BIT & COIN:  Merging Digitality and Physicality

Mathieu Ducroux of nChain published a paper entitled IPv6 Bitcoin-Certified Addresses.

Abstract:

A pivotal feature of IPv6 is its plug-and-play capability that enables hosts to integrate seamlessly into networks. In the absence of a trusted authority or security infrastructure, the challenge for hosts is generating their own address and verifying ownership of others. Cryptographically Generated Addresses (CGA) solves this problem by binding IPv6 addresses to hosts’ public keys to prove address ownership. CGA generation involves solving a cryptographic puzzle similar to Bitcoin’s Proof-of-Work (PoW) to deter address spoofing. Unfortunately, solving the puzzle often causes undesirable address generation delays, which has hindered the adoption of CGA. In this paper, we present Bitcoin-Certified Addresses (BCA), a new technique to bind IPv6 addresses to hosts’ public keys. BCA reduces the computational cost of generating addresses by using the PoW computed by Bitcoin nodes to secure the binding. Compared to CGA, BCA provides better protection against spoofing attacks and improves the privacy of hosts. Due to the decentralized nature of the Bitcoin network, BCA avoids reliance on a trusted authority, similar to CGA. BCA shows how the PoW computed by Bitcoin nodes can be reused, which saves costs for hosts and makes Bitcoin mining more efficient.

The work is both beautiful and important.

Bitcoin-Certified Addresses (BCA) is superior to Cryptographically Generated Addresses (CGA) by orders of magnitude measured by computational time and costs.

This is not Bitcoin coming to IPv6’s surprise with a self-recommendation of new things to do (although that certainly has its long-term future), but Bitcoin coming to IPv6’s own problem with a solution that is a million times more efficient and cost-effective to an existing problem.

This may become a critical component of the future Internet integrating blockchain and IPv6. The future of IoT will depend on it.

A host can register its public key on the Bitcoin blockchain by generating a Bitcoin transaction. The binding between the blockchain-registered public key and the Bitcoin addresses is secured by the search performed by Bitcoin nodes for a valid block header, rather than the search by the host for a valid modifier in CGA.

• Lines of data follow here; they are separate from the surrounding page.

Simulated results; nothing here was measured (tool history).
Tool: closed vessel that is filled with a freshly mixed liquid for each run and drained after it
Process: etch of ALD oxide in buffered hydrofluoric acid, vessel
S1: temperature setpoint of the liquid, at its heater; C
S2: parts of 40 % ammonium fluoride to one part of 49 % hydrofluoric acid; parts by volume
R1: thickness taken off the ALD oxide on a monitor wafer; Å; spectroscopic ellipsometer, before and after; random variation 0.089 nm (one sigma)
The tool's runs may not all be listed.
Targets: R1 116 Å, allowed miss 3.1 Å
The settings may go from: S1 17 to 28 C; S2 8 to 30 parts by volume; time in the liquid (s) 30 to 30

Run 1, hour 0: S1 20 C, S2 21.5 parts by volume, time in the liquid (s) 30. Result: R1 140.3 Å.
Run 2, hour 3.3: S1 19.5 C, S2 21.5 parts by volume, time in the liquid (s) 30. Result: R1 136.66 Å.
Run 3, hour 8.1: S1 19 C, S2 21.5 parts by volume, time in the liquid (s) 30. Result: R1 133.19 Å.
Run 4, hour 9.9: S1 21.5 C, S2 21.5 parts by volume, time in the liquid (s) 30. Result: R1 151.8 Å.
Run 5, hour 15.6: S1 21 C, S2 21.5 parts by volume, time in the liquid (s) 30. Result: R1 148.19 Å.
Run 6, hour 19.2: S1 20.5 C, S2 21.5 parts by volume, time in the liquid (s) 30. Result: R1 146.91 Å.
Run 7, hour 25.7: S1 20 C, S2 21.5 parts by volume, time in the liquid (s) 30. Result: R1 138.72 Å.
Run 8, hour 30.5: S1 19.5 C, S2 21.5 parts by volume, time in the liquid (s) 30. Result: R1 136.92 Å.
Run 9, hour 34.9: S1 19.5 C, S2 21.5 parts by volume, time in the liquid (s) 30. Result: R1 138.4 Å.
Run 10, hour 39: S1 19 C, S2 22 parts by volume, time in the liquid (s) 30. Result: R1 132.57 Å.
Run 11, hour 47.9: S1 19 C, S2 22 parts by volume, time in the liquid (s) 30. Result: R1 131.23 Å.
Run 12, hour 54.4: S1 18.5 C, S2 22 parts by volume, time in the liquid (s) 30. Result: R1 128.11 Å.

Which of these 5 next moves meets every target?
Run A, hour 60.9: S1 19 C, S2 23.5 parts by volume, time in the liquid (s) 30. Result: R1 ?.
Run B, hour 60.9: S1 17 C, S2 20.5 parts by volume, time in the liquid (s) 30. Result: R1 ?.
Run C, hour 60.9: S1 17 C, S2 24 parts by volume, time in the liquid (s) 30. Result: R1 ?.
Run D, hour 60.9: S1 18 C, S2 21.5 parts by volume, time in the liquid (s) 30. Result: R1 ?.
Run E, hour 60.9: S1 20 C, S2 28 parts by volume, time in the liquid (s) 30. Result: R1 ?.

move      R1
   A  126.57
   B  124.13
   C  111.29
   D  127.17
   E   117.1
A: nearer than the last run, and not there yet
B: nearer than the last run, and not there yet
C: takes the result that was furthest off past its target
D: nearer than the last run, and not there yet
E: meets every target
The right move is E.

This substitution has profound implications. It pitches illegal attackers against the powerful law-obeying Bitcoin nodes, not the individual hosts (users) with CGA.

It is game-changing.

In addition to the direct practical applications, it also elucidates certain POVs in the philosophy of Bitcoin:

(1) It is another excellent example proving that PoW is superior to other consensuses. PoW is already proven superior even when the puzzle-solving work has no utility other than PoW itself. But now, even the work previously considered wasteful has an excellent utility case.

(2) It illustrates, by analogy, the superiority of the SWN of the miners to the mesh network of nonmining users. BCA proves that professionalized PoW SWN, with its open economic competition and transparency, trumps the amateur ‘proof of existence’ hobbyist network. With BCA, the IPv6-based New Internet will have its ultimate protective armor, efficient and powerful enough to defeat even the most organized attackers. It gains superiority not by the sheer power of technology as a commodity (which is neutral), but by economics, which is inherently asymmetric between illegal attackers and law-obeying nodes due to the nature of PoW.